Najib's show of power at Umno meet
A PICTURE speaks a thousand words and the empty chair adjacent to Malaysian Prime Minister Najib Razak during the United Malays National Organisation's (Umno's) general assembly spoke volumes of the political crisis in Umno.
Umno deputy president Muhyiddin Yassin, who came under fire from the delegates during the debates, was missing for a significant part of the proceedings. It is not easy to sit on the stage listening to someone tell you off in front of more than 2,700 delegates.
His empty chair was like a metaphor of his political downfall, especially his sacking from the Cabinet. A government post is crucial in politics and it has been like moving around on one leg since he lost his deputy prime minister job.
Politics is a cruel game. People who were kissing Mr Muhyiddin's hands just a few months ago are now biting at him. Some of Mr Muhyiddin's former ministry staff complained they could not get passes for the general assembly.
And during the times when Mr Muhyiddin was at his place on stage, the body language between the top two (Mr Najib is Umno's president) said it all. The pair hardly exchanged two words between them and Mr Najib, whether deliberately or subconsciously, sat with his back half turned away from Mr Muhyiddin.
The Muhyiddin-bashing was expected. The "kesian wave" or sympathy was there for Mr Muhyiddin. You could see it in the spontaneous applause and cheering when Mr Muhyiddin and his wife made their usual rounds at the assemblies of the three wings on Wednesday.
It is a very Malay and Muslim thing to feel sympathy for those who are going through rough patches.
But Mr Muhyiddin made a colossal blunder in staging the Kampung Baru forum a few days before the general assembly. It would have been justified had he done it after being denied his chance to address the assembly. For many delegates, it was somewhat like former prime minister Mahathir Mohamad attending the Bersih rally.
The delegates took the cue from Mr Najib's presidential speech on the opening day to speak their mind on Mr Muhyiddin but some of them went too far in their criticism.
It is understood that the speakers were told to stop the attacks and the debate continued in a more decorous fashion after that.
One of the fiercest speakers was Bukit Mertajam Umno chief Musa Sheikh Fadzil but many people felt he had the locus standi because he is in his 70s and has a reputation for not holding his punches.
They liked it when he made an impassioned appeal to Dr Mahathir to stop trying to destabilise Mr Najib. He recalled all the junctures in Umno's history when he had to defend Dr Mahathir even though he disagreed with what Dr Mahathir had done.

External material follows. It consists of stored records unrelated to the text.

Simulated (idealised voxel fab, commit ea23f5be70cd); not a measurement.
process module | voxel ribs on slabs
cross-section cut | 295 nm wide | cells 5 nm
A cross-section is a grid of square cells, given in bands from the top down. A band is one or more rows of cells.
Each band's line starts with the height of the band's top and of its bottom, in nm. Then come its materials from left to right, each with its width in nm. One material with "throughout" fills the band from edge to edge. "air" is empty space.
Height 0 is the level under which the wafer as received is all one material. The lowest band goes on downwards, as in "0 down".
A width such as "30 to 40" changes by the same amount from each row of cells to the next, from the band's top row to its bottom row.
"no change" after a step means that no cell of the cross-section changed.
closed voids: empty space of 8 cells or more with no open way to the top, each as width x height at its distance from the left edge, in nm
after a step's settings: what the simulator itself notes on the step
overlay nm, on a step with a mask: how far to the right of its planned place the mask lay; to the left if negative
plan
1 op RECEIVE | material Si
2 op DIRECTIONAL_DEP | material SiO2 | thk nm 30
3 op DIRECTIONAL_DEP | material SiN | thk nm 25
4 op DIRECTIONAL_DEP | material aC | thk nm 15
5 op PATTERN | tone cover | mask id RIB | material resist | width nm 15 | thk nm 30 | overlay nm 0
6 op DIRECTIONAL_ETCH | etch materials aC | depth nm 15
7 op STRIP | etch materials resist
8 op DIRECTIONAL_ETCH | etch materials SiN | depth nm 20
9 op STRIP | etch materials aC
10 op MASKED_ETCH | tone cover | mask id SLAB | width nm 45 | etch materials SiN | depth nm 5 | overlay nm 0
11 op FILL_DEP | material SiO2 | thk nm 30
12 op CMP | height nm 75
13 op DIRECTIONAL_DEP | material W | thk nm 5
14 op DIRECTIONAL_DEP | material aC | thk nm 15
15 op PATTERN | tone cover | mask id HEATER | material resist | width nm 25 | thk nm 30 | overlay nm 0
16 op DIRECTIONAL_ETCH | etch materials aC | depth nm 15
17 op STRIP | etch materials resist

"Does he know what I went through to defend him when he sacked Anwar Ibrahim? Not only was Anwar the DPM (deputy prime minister), he was our Penang Umno chief," he said.
He begged Dr Mahathir to show the same support for the current president.
The Telegram chat group of the Umno division chiefs was on fire with comments and congratulations for Mr Musa even before he finished speaking.
The current political turmoil in Umno pales in comparison to the some of the crises during the Mahathir era. But it has been yet another crucial political lesson on the powers of incumbency.
This particular incumbent not only has control of the machinery and resources, he is what KRA Group political analyst Amir Fareed Rahim describes as a "masterful and astute politician".
"Look at his political career, Mr Najib is a product of the system. It's in his blood, he knows where all the nerve points are and which buttons to press," said Mr Amir.
Anyone who plans to take on Mr Najib has to understand all this and it is obvious that Dr Mahathir himself has under-estimated Mr Najib as an opponent.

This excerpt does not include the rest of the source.